Limitations and Challenges in Vertex AI for Industrial-Scale - Online Predictions
10 May 2024
This post details the main blockers I ran into while serving ML models, what they mean and its possible workarounds.
Vertex AI is a platform provided by Google Cloud. It offers managed services for training and deploying ML models. In my case, I initially used it for model serving at Recursion. I discovered that once I moved beyond demos and implemented for real-world use cases, I hit some very real (and painful) limitations.
While enabling endpoints in Vertex AI for production to serve our chemistry property prediction models, I ran into a series of limitations, both technical and process-related, that I consider are worth documenting. This post details the main blockers I ran into while serving ML models, what they mean and its possible workarounds. If you’re considering Vertex AI for production workloads, hopefully this gives you some useful perspective.

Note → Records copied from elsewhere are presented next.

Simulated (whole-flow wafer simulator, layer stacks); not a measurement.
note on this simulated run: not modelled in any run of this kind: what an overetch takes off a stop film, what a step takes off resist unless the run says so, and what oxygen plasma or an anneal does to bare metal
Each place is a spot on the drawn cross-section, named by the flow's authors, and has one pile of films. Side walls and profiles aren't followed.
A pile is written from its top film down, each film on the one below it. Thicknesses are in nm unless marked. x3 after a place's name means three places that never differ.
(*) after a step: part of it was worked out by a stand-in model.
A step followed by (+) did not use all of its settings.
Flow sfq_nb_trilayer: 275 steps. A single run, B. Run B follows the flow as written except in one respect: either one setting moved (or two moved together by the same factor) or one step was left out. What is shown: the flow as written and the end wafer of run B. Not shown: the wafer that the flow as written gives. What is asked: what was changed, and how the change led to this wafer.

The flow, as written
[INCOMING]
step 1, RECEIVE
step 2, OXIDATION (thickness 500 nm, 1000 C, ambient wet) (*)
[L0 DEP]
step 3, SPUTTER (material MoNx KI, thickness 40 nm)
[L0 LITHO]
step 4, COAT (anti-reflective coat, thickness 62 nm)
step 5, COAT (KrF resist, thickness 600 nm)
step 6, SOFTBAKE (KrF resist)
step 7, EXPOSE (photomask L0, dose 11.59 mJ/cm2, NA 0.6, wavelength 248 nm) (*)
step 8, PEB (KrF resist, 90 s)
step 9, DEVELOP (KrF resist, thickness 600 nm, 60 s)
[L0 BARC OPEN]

In this first post of a Vertex AI series, I am going to focus on the limitations I experience working with Vertex AI while serving models for online predictions. I also have a post that describes the limitations for batch predictions, as well as the Model Registry.
Before diving into the specific limitations, I’ll quickly outline the kind of models I was working with. Nothing particularly exotic: these were transformer-based models for molecular graphs, fine-tuned with proprietary Recursion data to predict chemistry-related properties. The full details are in the published paper is here.
Limitation 1: Request timeout
Since our fine-tuned models take SMILES as input and outputs a probability, when serving the model, we provide input instances as a list of SMILES, each represented as a string.
While serving our model on Vertex AI endpoints, we found a timeout when sending 1,000 samples. We identified the default 60-second request timeout is insufficient for running predictions at scale. For context, the models could only process ~600 SMILES per request—well below the 1M SMILES per cycle we expect. Keep in mind, in an industriliazed workflow in Drug Discovery, we should screen about 10M of compounds on a bi-weekly basis.
Example error:
503 Took too long to respond when processing endpoint <endpointID>, deployed model id: <modelID>
What this means: Vertex AI’s default settings aren’t well-suited for large-scale, high-throughput inference out of the box. If your model takes longer than 60 seconds per request, you’re going to hit a wall unless you adapt your approach.
Workaround
To work around this limitation, we explored a few options. The most immediate fix is to split the input into smaller batches that stay under the 60-second inference limit. Alternatively, if real-time responses aren’t critical, using Vertex AI’s batch prediction pipelines can be a better fit for large-scale inference. For longer requests, it’s also possible to reach out to Google Cloud support and request a timeout increase. Lastly, there’s always the route of optimizing the model itself—tweaking inference performance at the software level to squeeze more throughput out of each request.